Reliability: It’s not great

(community.fly.io)

1226 points bishopsmother | 2 comments | 06 Mar 23 17:47 UTC | HN request time: 0.445s | source

Show context

throwawaaarrgh ◴[07 Mar 23 04:27 UTC] No.35051550[source]▶

I've been doing reliability stuff for near two decades. The one thing I am sure of is there is no way to just engineer your way to reliability. That is to say, no person, no matter how smart, can just invent some whizbang engineering thing and suddenly you have reliability.
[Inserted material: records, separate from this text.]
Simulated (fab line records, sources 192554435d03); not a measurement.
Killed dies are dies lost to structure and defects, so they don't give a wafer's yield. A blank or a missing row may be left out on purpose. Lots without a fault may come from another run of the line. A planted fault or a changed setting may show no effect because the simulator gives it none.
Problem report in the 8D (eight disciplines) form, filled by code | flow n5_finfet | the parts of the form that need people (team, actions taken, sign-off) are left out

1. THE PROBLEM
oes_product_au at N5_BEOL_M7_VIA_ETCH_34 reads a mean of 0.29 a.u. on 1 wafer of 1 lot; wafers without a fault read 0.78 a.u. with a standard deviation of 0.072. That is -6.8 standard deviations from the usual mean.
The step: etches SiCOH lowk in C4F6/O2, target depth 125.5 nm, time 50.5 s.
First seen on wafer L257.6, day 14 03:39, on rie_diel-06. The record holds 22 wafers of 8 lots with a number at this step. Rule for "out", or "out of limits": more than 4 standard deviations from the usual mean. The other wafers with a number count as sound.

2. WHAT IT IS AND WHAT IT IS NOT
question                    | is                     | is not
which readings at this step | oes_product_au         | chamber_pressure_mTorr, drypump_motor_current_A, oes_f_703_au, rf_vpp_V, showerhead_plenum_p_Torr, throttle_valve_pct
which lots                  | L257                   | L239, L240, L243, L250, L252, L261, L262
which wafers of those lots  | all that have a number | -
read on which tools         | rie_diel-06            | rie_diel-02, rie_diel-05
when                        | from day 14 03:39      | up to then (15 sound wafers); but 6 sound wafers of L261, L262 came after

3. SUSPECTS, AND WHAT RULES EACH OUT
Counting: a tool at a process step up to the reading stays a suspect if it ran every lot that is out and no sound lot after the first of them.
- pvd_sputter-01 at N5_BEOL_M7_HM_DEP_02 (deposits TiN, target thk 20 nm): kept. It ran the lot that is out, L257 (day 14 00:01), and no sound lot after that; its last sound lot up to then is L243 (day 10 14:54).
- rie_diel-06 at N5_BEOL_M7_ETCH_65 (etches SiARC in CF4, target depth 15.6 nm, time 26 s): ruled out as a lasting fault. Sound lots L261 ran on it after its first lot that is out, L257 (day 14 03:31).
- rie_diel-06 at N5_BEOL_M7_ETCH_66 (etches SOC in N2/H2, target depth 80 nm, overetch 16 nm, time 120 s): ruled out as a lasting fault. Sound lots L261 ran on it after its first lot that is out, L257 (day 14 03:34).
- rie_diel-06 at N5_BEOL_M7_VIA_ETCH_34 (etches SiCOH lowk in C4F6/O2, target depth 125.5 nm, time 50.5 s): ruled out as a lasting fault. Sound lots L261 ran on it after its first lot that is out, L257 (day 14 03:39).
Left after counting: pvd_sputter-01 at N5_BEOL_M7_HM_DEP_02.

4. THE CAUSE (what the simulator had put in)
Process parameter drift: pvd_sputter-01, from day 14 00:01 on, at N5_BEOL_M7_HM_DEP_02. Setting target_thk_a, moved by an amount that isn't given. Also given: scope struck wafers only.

Reliability is a thing that grows, like a plant. You start out with a new system or piece of software. It's fragile, small, weak. It is threatened by competing things and literal bugs and weather and the soil it's grown in and more. It needs constant care. Over time it grows stronger, and can eventually fend for itself pretty well. Sometimes you get lucky and it just grows fine by itself. And sometimes 50 different things conspire to kill it. But you have to be there monitoring it, finding the problems, learning how to prevent them. Every garden is a little different.

It doesn't matter what a company like Fly does technology wise. It takes time and care and churning. Eventually they will be reliable. But the initial process takes a while. And every new piece of tech they throw in is another plant in the garden.

So the good news is, they can become really reliable. But the bad news is, it doesn't come fast, and the more new plants they put in the ground, the more concerns there are to address before the garden is self sustaining.

replies(7): >>35051647 #>>35052736 #>>35052993 #>>35053029 #>>35053323 #>>35056046 #>>35056972 #

TheDong ◴[07 Mar 23 09:20 UTC] No.35053323[source]▶

>>35051550 #

> The one thing I am sure of is there is no way to just engineer your way to reliability. That is to say, no person, no matter how smart, can just invent some whizbang engineering thing and suddenly you have reliability.

It's seems true for fly's problem space, but in many problem spaces there really are easy engineering solutions to reliability problems.

For a very easy example, I once worked on a rails app that crashed frequently and managed 5 req/s at best. It turns out the app only loaded static data from hardcoded json files on disk and templated that into stuff. In other words, it was a static site. Replacing it with an actual static site + nginx and a cdn instantly fixed all reliability issues for that website forever, and made it easier to maintain the content to boot.

replies(1): >>35053748 #

1. machinawhite ◴[07 Mar 23 10:28 UTC] No.35053748[source]▶

>>35053323 #

I'm actually surprised such a simple app would have such bad performance and crash at all?

replies(1): >>35063977 #

2. TheDong ◴[08 Mar 23 01:28 UTC] No.35063977[source]▶

>>35053748 (TP) #

I don't think the fact that it did effectively:

    data_1 = `cat ./data1.json | grep "city" | awk ....`
    data_2 = `cat ./data2.json | grep "city" | awk ....`

was exactly helping it to perform well. I'm sure rewriting the rails app to load all the data at startup, not to read each file via several hundred subshells on each request, would have made it perform well enough.

However, pretty much no matter how well or poorly the rails site is built, a static site will be easier to run reliably.

↑